Testing whether or not the sequence is "random" can be fairly difficult, since a process can be random in many different ways. To make the problem more manageable, you could test the Hypothesis:
$$H_0: X_1, X_2, \cdots X_n \stackrel{iid}{\sim} Bernoulli(\theta)$$
From here, there are several test statistics that you could incorporate to test whether this specification is reasonable. A few choices are listed below. You can add to the list to fit your specific goal.
\begin{align*}
T_0 &= \text{ longest streak of $0$'s} \\
T_1 &= \text{ longest streak of $1$'s} \\
T_2 &= \text{ number of state changes} \\
T_3 &= \text{ auto-correlation of lag 1}
\end{align*}
Rather than trying to find the sampling distributions of these test statistics under $H_0$, we can test these hypotheses empirically, using the most likely value of $\theta$ (Andrew Gelman does this in Bayesian Data Analysis).
I have simulated a series of $1000$ coin flips from a model which is NOT iid Bernoulli (although it is still random). We could test these hypotheses in R as follows.

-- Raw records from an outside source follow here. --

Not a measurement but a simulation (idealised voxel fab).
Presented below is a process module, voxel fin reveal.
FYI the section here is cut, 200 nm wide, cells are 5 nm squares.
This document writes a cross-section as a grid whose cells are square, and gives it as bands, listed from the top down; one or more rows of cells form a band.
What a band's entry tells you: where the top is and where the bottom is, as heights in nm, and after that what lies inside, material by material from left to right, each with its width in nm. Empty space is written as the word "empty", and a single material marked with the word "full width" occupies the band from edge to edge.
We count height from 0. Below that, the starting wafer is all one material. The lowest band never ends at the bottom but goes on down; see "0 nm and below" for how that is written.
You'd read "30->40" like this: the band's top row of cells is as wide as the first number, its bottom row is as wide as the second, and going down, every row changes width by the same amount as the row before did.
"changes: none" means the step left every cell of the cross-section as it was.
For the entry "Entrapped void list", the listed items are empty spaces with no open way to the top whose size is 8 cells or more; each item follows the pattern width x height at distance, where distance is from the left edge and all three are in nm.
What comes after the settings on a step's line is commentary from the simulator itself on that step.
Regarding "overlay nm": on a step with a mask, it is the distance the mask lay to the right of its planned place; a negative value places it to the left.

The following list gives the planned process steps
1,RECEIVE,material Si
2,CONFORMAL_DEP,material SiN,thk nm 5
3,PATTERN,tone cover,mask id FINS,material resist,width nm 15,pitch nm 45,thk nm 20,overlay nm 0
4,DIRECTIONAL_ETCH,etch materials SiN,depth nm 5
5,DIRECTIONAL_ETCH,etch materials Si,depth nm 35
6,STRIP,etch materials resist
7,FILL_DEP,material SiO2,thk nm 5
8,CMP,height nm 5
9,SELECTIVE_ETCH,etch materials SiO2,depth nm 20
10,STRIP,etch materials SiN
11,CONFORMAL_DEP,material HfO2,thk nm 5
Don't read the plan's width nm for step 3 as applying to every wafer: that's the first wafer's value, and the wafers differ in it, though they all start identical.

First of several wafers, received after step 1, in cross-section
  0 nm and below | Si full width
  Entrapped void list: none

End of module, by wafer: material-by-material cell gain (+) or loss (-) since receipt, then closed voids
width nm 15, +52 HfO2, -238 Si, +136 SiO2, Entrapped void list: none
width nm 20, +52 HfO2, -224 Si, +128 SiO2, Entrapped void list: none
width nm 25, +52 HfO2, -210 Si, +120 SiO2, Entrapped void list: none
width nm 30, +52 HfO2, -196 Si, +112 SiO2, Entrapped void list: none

- The proportion of heads in my sample is $\hat\theta = 0.38$
- $T_0 = 19$
- $T_1 = 11$
- $T_2 = 376$
- $T_3 = 0.198$
Now we can test these statistics against their empirical null as follows. Note that I wrote separate functions for calculating the test statistics above.
M <- 2000
T0 <- T1 <- T2 <- T3 <- rep(NA, M)
for(m in 1:M){
#Simulate data according to the Null
x <- rbinom(1000, 1, 0.39)
#Compute test statistics
T0 <- get_T0(x)
T1[m] <- get_T1(x)
T2[m] <- get_T2(x)
T3[m] <- get_T3(x)
}
And now we plot the empirical null distributions along with the observed value from the data. Clearly the observed data doesn't seem to match the Null distribution here... indicating that our null hypothesis is probably incorrect.